Arlyn S. Powell, Jr.
Chief Editor
[email protected]
Sometimes I wake up at 2 AM wondering about some complicated question that just keeps running through my head, and I can`t get back to sleep until I get up and write it down. Crazy as it may sound, these questions are often puzzling mysteries that I come across at work. Here are some examples of the tossing-and-turning, cabling-related questions that are keeping me sleepless tonight:
Mystery No.1--Everyone talks about controlling electromagnetic emissions and staying under the 33-megahertz limit set by the Federal Communications Commission (fcc--Washington, DC), but no one seems to do much about it. Doesn`t the fcc enforce its own interference rules?
Mystery No. 2--A couple of years ago we heard a lot about low-cost fiber-optic transceivers that were being developed using the same inexpensive lasers found in compact-disc players. Whatever happened to those low-cost transceivers, and why hasn`t the cost of active fiber-optic electronics come down as was so optimistically promised?
Mystery No. 3--We all know from the market research firms that the premises and campus cabling market is already a multibillion-dollar business and that it continues to grow rapidly, both domestically and worldwide. However, despite being deluged with dollar figures about cabling and components, we never hear anything about the value of design, integration, installation, and maintenance services provided by systems integrators, engineering firms and cabling contractors. Just how big is our industry? How big is it going to be ten years from now? Who are the major players in it? And who has the purchasing influence: manufacturers, distributors, contractors, consultants, or end-users?

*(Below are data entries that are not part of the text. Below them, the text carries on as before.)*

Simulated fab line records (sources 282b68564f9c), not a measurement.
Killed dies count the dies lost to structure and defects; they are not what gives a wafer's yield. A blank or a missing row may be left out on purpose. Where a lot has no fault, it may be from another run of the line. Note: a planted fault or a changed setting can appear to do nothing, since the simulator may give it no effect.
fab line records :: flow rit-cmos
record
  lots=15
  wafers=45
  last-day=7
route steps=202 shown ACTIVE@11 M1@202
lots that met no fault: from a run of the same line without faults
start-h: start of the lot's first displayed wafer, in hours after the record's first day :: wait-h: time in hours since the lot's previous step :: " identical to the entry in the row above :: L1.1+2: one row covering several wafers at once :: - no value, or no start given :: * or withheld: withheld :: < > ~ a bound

Mystery No. 4--And here`s the most puzzling question of all. We reported last fall in our Cabling News newsletter (November 15, 1996, Vol. 2, Issue 22) that the interNational Electrical Contractor`s Association had petitioned the American National Standards Institute (ansi--New York, NY) to be the body responsible for setting fiber-optic cabling installation standards. What do electricians have to do with fiber optics? And why haven`t the many fiber-optic cabling manufacturers, distributors, consultants, trainers, and contractors banded together to inform ansi that optical fiber doesn`t carry electricity, and so its installation should remain the province of fiber-optics specialists?
I hope that someone out there can shed some light on these mysteries for me, so I can start getting more rest. How about it? Any answers for "Sleepless in Nashua"?